Page Content

Scope

This page summarizes Linux Cluster segments, their specifications as well as according basic job processing settings.

Basic Rules of Job Processing on the Linux Cluster

Choose the compute resources of the Linux Cluster with great care! Although the CoolMUC-4 nodes have many more CPU cores than the old CoolMUC-2 system, the total number of nodes has been reduced significantly!
Select the cluster segments which fit your needs! Learn more in our Guidelines for Resource Selection.
Do not waste/misuse resources! For example, If you intend to run a job on a single CPU core only, then the "serial" cluster segment is your choice. Running such a job on the "cm4_tiny" partition would block an entire compute node. 111 out of 112 available cores would do nothing!
Important Note: Any jobs requesting less then 56 CPU cores should be directed into the serial queue. cm4_tiny/std queues are reserved for consequently and efficiently parallelized workloads.
Linux Cluster system administrators are monitoring the CoolMUC-4 system! If resources are used inappropriately, we get in touch with users for further consulting on the issue.
Please do not run compute jobs on the login nodes! Read more here: Usage Policy on Login Nodes
In recurring cases of misuse, access to the HPC system might be blocked!

Do you need help or do you fear misusing the HPC resources?

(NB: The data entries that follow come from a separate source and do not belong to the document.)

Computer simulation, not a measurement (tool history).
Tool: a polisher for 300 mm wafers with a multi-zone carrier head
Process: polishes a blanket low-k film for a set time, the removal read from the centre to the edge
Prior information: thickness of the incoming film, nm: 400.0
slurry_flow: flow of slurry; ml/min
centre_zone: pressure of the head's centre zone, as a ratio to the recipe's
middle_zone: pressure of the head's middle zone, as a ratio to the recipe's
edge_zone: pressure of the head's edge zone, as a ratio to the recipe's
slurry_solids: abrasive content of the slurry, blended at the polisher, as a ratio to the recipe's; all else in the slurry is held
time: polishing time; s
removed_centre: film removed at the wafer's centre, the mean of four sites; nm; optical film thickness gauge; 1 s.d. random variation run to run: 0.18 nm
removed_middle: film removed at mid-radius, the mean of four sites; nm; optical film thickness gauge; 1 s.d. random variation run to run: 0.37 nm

Just get in touch with us for further consulting via Linux Cluster request at LRZ Servicedesk or via HPC Lounge.

Step 1: Get the resource which fits my needs aka "jobs that the Slurm scheduler likes"

In order to allocate the optimal resource for your job, you might consider different job types:

standard distributed memory parallel job, e.g. using MPI
shared-memory parallel job on a single node, e.g. using OpenMP
single-core (serial) job
single-node parallel job requiring a fraction of both the available CPU cores and memory
single-node parallel job requiring a fraction of the available CPU cores but needing almost all memory of a regular compute node on CoolMUC-4
large-memory job

The following decision matrix provides assistance in making the right choice.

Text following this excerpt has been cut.